Once you split a monolith into microservices, database transactions that used to be a simple BEGIN/COMMIT suddenly span multiple services and databases. Distributed transactions are the hardest problem in microservices — and getting them wrong corrupts data. This guide covers the production patterns: sagas, two-phase commit, the outbox pattern, and idempotency.
Distributed Transaction Patterns Compared
| Pattern | How It Works | Consistency | Complexity | Best For |
|---|---|---|---|---|
| Saga (Choreographed) | Each service listens for events and performs its step; emits next event on success | Eventually consistent | Medium | Simple workflows, 2-5 steps, independent services |
| Saga (Orchestrated) | Central orchestrator coordinates each step, handles compensations on failure | Eventually consistent | Medium-High | Complex workflows, 5+ steps, sequential dependencies |
| Two-Phase Commit (2PC) | Coordinator asks all participants "ready?" → all say yes → coordinator says "commit!" | Strong (ACID across services) | High | When strong consistency is required (banking, accounting) |
| Transactional Outbox | Write events to an outbox table in the same DB transaction as the data change | Eventually consistent | Medium | Reliable event publishing (guaranteed delivery) |
| Reservation Pattern | Reserve resources first (hold inventory), confirm or release after payment | Eventually consistent | Low-Medium | Booking systems (flights, hotels, tickets) |
The Outbox Pattern: Guaranteed Event Publishing
-- The problem: you update a database row AND publish an event.
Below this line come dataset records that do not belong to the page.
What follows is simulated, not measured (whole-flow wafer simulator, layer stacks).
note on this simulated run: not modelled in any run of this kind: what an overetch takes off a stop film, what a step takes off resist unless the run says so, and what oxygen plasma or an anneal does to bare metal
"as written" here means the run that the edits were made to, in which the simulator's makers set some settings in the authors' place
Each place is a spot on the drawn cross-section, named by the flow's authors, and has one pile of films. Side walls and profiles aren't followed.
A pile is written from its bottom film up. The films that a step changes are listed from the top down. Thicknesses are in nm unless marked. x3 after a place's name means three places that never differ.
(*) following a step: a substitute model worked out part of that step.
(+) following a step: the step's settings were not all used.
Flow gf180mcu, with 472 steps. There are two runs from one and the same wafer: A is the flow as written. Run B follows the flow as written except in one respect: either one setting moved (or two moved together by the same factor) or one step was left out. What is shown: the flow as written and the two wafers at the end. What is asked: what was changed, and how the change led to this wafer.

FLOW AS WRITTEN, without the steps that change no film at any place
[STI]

-- If the DB write succeeds but the event publish fails → data inconsistency.
-- If the event publish succeeds but the DB write fails → ghost events.
-- The solution: write BOTH in a single DB transaction using an outbox table.
-- Step 1: Update business data + insert into outbox in ONE transaction
BEGIN;
UPDATE orders SET status = 'confirmed' WHERE id = 123;
INSERT INTO outbox (aggregate_id, event_type, payload)
VALUES (123, 'OrderConfirmed', '{"order_id": 123, "user_id": 456}');
COMMIT;
-- Step 2: Outbox poller reads events, publishes to message broker, deletes
-- Debezium (CDC): reads the outbox changes from WAL, publishes to Kafka
-- Simpler approach: poll the outbox table every 100ms, publish, mark as sent
-- This guarantees: either BOTH the data change and event happen, or NEITHER.
-- It eliminates the dual-write problem entirely.
Idempotency: The Foundation of Reliable Distributed Systems
| Mechanism | How It Works | Best For |
|---|---|---|
| Idempotency Key | Client generates a unique key; server stores (key, result); replay returns cached result | Payment APIs, order creation — any operation that must not duplicate |
| Database Unique Constraint | INSERT ... ON CONFLICT DO NOTHING — duplicate key = safe skip | Event deduplication, exactly-once processing |
| State Machine | Check current state: "if order.status == 'pending' → confirm; else skip" | Workflow steps that should only advance, never replay |
| Request Deduplication (at-least-once → exactly-once) | Store processed message IDs; skip duplicates | Message queue consumers |
Implementing a Simple Orchestrated Saga
# Order fulfillment saga: orchestrator coordinates 3 services
# Each step has a compensating action for rollback
async def fulfill_order(order_id, user_id, amount):
saga_id = generate_saga_id()
# Step 1: Reserve inventory
try:
inventory.reserve(order_id, saga_id)
except Exception:
return failed("Inventory unavailable")
# Step 2: Charge payment
try:
payment_id = payment.charge(user_id, amount, saga_id)
except Exception:
inventory.release(order_id, saga_id) # COMPENSATE step 1
return failed("Payment failed")
# Step 3: Schedule shipping
try:
shipping.schedule(order_id, saga_id)
except Exception:
payment.refund(payment_id, saga_id) # COMPENSATE step 2
inventory.release(order_id, saga_id) # COMPENSATE step 1
return failed("Shipping failed")
return success(order_id)
# Key principle: each compensating action must be IDEMPOTENT
# (calling refund twice on the same payment should not double-refund)
Bottom line: Sagas + the outbox pattern + idempotency keys solve 95% of distributed transaction problems. Start with choreographed sagas for simple workflows (2-3 steps, independent services). Switch to orchestrated sagas when the workflow becomes complex (5+ steps, sequential dependencies). Use the outbox pattern for every event published from a database transaction. And always, always make compensating actions idempotent. See also: Event-Driven Architecture Guide and Microservices vs Monolith.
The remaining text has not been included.